10. Februar 2013

Understanding "Query Then Fetch" vs "DFS Query Then Fetch"

In our last article on starts-with phrase matching, we ran into a situation where the returned scores were suspicious. As a refresher, here is the query in question:

$ curl -XGET localhost:9200/startswith/test/_search?pretty -d '{
        "query": {
        "match_phrase_prefix": {
           "title": {
             "query": "d",
             "max_expansions": 5
           }
         }
       }
     }' | grep title

      "_score" : 1.0, "_source" : {"title":"drunk"}
      "_score" : 0.30685282, "_source" : {"title":"dzone"}
      "_score" : 0.30685282, "_source" : {"title":"data"}
      "_score" : 0.30685282, "_source" : {"title":"drive"}

See how the document “drunk” receives a score of 1.0, while the rest have a score of 0.3? Shouldn’t these docs all have the same score, since they match the query for “d” equally the same? The answer is yes, but there is a very good reason for this scoring discrepancy.

Relevancy Scoring

Part of the scoring algorithm used by Elasticsearch (and Lucene underneath) includes “Term Frequency – Inverse Document Frequency” statistics to help calculate relevancy of documents in the index.

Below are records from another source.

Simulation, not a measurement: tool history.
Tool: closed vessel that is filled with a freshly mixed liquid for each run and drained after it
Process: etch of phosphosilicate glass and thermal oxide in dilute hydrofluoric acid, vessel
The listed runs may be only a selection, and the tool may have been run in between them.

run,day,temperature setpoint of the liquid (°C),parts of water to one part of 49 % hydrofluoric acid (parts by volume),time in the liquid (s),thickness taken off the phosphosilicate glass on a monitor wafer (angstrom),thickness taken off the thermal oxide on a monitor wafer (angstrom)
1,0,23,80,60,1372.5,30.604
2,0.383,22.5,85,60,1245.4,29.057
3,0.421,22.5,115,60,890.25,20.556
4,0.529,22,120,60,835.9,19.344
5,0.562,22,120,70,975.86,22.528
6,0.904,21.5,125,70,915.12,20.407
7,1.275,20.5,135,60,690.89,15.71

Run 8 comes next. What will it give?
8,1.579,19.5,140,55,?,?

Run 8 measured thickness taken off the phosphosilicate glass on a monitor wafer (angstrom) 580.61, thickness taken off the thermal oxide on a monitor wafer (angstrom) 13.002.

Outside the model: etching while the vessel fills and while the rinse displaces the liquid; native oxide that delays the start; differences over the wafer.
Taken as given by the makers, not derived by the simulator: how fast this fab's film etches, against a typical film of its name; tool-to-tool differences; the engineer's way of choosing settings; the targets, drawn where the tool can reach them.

A lot has been written on the subject of TF-IDF, but it basically says “the more a term appears in a document, the more relevant this document is. But the relevancy is dampened by how often the term appears in the entire index”.

Rare terms are only present in a few documents, which means any query matching a rare term becomes highly relevant. Conversely, common terms are found everywhere, so their relevancy to the query is low.

Elasticsearch faces an interesting dilemma when you execute a search. Your query needs to find all the relevant documents…but these documents are scattered around any number of shards in your cluster.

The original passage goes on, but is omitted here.